We found that using great-circle to eliminate points before labelling the points with accurate distance provided faster searches with accurate final results. A point or two might fall through the initial filter - we might miss a point that was outside the great-circle distance but inside a more accurate estimate - but the general patterns of maritime risk still held strong for route planning and risk estimation. As an example, here's what Day 1 looks like for the route above:
I've covered the mounting humanitarian crisis that is crew change in a different post, which goes into detail about why this is currently a very pressing issue for the shipping industry. In trying to tackle crew changes - figuring out where in a sea of changing restrictions to take crew out and put more on - we realised that we had the data needed to provide actionable insights to route vessels, in a way that only we could.
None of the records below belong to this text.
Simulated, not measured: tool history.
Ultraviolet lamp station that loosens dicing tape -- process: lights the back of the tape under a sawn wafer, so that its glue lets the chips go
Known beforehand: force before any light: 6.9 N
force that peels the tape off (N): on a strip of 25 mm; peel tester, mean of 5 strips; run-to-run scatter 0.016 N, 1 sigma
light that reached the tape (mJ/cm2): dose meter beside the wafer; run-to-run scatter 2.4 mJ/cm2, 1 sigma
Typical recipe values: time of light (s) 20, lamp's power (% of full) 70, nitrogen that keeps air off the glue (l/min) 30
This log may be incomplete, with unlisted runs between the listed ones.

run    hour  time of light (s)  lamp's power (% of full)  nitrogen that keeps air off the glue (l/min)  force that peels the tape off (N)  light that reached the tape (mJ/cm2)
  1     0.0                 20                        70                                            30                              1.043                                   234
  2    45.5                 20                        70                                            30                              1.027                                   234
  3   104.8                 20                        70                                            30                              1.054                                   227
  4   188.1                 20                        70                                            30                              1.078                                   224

We had already aggregated and cleaned data about past crew changes, port restrictions, visa restrictions and flight restrictions. Most of this information was public, but only a digital platform could query thousands of these points in multiple dimensions of fit to find the right places. The next target became to build a system that would analyze the vessel route and return the most valid ports for a crew change, factoring in all known data about the vessel, ports and countries. Called proximity port alerts, rolling this out would reduce the man-hours needed to find a valid route by orders of magnitude.
The first thing we did was to use the existing algorithm for piracy on analyzing ports. It would be an understatement to say it did poorly.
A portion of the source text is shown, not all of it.